Blues Faces: Celebrating the Work of Sam & Ann Charters
Also,
the Charters have a longstanding relationship with UConn. Ann, the well-known
Beat Generation scholar, has been a professor there for 25 years and the Benton
Museum on campus was the first to exhibit the photographs the Charters had taken
over the years of the blues legends they'd sought out and recorded. Not coincidentally,
the night was also a celebration of the publication of Ann's pictures, along
with Sam's more recent photos of African griots, in Blues Faces. Blues
Faces is a handsome, haunting book, and the Charters have captured something
of the individual spirit of each of the musicians they photographed. A wan Skip
James recedes into a wash of shadows, a robust Muddy Waters smiles graciously,
nattily dressed and coiffed on the street. Sleepy John Estes and his wife look
frail and tired on the porch of a ramshackle shack, many years after rumor had
it that he was dead - but not quite too many. Pink Anderson poses with his young
son, who holds his own small guitar.
Tony Seeger was also there. Having headed the Smithsonian/Folkways collection for the past twelve years, he told me he has returned this fall to his academic career as an ethnomusicologist, trading Washington DC for a teaching post in California. Among the projects he accomplished during his tenure at the Smithsonian was the acquisition of the Fast Folk Musical Magazine. His final achievement is the new anthology of songs from Broadsides, a historic publication that brought many great political songs to light from the 50s through the 80s.
Cephas
and Wiggins delighted the audience at Jorgensen Auditorium with their renditions
of Piedmont blues classics, including the archetypal badman song, Stackolee.

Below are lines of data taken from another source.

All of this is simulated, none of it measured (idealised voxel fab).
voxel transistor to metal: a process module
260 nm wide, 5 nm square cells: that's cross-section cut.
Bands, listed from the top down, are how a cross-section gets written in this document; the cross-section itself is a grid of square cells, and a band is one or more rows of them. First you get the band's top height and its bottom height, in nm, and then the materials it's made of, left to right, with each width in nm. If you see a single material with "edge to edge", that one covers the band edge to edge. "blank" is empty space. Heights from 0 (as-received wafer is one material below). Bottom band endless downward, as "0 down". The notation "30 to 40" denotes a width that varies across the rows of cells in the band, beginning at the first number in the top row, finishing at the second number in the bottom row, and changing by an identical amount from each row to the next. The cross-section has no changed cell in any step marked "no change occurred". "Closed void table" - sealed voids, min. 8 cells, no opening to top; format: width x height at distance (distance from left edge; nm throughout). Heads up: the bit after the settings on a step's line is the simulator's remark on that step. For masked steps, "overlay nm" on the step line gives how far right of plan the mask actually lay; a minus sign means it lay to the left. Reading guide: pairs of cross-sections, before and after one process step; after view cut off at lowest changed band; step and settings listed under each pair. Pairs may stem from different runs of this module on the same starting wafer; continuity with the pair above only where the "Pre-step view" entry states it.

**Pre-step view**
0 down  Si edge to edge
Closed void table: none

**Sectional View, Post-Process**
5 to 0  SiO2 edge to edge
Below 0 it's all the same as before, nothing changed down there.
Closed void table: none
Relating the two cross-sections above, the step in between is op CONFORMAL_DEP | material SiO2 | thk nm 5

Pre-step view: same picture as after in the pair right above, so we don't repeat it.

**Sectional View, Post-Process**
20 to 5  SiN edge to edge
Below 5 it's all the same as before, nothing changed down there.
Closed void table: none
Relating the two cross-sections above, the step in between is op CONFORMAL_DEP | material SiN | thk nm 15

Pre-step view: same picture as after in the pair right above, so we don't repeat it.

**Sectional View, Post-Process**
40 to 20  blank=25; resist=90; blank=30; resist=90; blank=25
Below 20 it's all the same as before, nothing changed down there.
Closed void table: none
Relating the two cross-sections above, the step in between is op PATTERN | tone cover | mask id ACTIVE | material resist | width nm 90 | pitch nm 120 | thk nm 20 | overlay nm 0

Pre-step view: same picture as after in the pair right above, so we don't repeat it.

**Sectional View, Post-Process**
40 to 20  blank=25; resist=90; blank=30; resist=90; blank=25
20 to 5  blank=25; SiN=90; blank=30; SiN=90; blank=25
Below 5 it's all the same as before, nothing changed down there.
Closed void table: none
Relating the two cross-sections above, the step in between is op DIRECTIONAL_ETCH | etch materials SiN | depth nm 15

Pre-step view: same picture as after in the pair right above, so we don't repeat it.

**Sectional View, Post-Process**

The concert was almost a lecture/demonstration, with John Cephas talking about
the range of blues subjects and explaining the origins of some of the songs.
He also demonstrated the differences between the Piedmont and delta blues guitar
styles (Piedmont consists of fingerpicking with an alternating bass - a sound
made famous by John Hurt - while delta blues is mainly a single string style
accented with strummed chords. The high point of their set was Phil Wiggins'
original song, "Fool's Night Out" - a celebration of full moon shenanigans
that got the audience singing along. Cephas and Wiggins were great guys, but
I got the feeling that they were presenting the blues to the audience more than
playing them.
The concert really got going, though, when Otis Rush came on. For years - decades - Rush has played in the shadow of electric blues greats like B.B. King. Charters' inclusion of five of his tracks on The Chicago Blues Today gave his career a boost in the 60s and the current resurgence of in blues has gotten him out of retirement, but he still gets little of the recognition he deserves. From what I heard, he ranks with the best. Backed by a loose but driving and charismatic band, Rush shifted gears. Now 66, decked out in a cowboy hat and wielding a big red Gibson, he looked like electric blues - and he was definitely playing them. When it came to "All of Your Love," the band shifted from the calypso beat of the song to a sharp shuffle, going back and forth, playing the different energies of the rhythms off each other.
Listening to the long overlooked Otis Rush, the picture of cool while his fingers worked over the guitar and made it wail, I kept thinking about what Sam Charters had said earlier. Someone at had asked about the blues today, where to find them. His answer was - you have to look wider. In ska, reggae, rock and especially rap. Many fine, talented musicians still play in that style - Taj Mahal for one - but the blues, the artform he knew and loved, is gone. Not dead, but transformed.
Charters
himself has followed the blues wherever it leads - to the Caribbean, the Bahamas,
and to Africa - to Zimbabwe where he has found guitarists working in pairs in
a way that emulates the 20-stringed kora. He doesn't mourn for the blues. He
still hears the sound, that indescribable something, and wherever he hears it,
he captures some of it on tape to bring to us, and then teaches us how to listen.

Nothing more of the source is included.